TULSA, Oklahoma -- Six Tulsa schools are banding together to bring more engineering graduates to Oklahoma. The Tulsa Alliance for Engineering was officially formed Friday to address the need for engineering graduates for Tulsa and northeastern Oklahoma over the next decade.
Oklahoma is likely to experience shortages of approximately 200 aerospace engineers and 400 electrical engineers by 2014, with shortages of additional engineering specialties possible in that same time frame, according to data from the Governor's Council for Workforce and Economic Development.
"The Tulsa Alliance for Engineering is Tulsa's opportunity to recruit, train, and retain Oklahoma's best and brightest students," said Kara Gae Neal, Superintendent/CEO, Tulsa Tech.
"Our goal is to expose students early on to the various fields of engineering so that their interest and passions are set by the time they enter college."
Tulsa Chamber of Commerce data from 2009 shows engineers earned 47 percent more than the average wage earner from all industry groups in Tulsa. One engineer in Tulsa translates into a $295,000 in output in the Tulsa-area economy, according to the Chamber.

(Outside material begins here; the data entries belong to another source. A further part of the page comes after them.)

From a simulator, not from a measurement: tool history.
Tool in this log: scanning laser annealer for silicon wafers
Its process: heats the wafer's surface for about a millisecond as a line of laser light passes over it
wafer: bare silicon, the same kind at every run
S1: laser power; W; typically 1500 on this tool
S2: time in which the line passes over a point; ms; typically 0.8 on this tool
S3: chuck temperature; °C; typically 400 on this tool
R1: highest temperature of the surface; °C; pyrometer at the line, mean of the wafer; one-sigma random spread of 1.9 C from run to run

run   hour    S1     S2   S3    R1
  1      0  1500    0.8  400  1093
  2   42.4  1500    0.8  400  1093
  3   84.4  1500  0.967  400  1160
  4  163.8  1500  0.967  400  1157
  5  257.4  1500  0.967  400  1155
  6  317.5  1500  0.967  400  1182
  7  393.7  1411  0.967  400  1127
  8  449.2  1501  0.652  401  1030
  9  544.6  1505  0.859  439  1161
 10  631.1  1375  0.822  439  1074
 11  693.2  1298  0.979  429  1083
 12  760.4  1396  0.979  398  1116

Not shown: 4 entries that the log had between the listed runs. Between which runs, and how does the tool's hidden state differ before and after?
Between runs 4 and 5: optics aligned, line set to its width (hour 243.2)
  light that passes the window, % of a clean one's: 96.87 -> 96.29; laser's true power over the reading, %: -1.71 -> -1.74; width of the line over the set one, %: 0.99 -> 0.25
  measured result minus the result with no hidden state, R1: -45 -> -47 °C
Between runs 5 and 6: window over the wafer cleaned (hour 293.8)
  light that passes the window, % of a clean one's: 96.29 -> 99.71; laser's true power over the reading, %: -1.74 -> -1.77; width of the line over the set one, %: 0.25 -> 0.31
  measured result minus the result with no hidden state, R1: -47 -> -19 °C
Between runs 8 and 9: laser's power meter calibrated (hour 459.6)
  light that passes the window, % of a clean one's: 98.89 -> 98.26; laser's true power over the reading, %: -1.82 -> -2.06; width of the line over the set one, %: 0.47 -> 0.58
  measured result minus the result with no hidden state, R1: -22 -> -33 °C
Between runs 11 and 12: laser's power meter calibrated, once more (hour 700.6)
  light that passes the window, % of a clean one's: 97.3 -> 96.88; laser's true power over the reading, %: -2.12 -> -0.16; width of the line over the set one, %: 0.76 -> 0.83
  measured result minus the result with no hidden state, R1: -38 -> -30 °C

The Alliance members will work with the business sector to create more opportunities for student internships and mentorships, and engineering awareness and education programs for elementary and secondary school students.
Tulsa Alliance for Engineering agreement was signed by presidents from Tulsa Tech, Tulsa Community College, Oklahoma State University-Tulsa, University of Oklahoma-Tulsa, Oral Roberts University and University of Tulsa.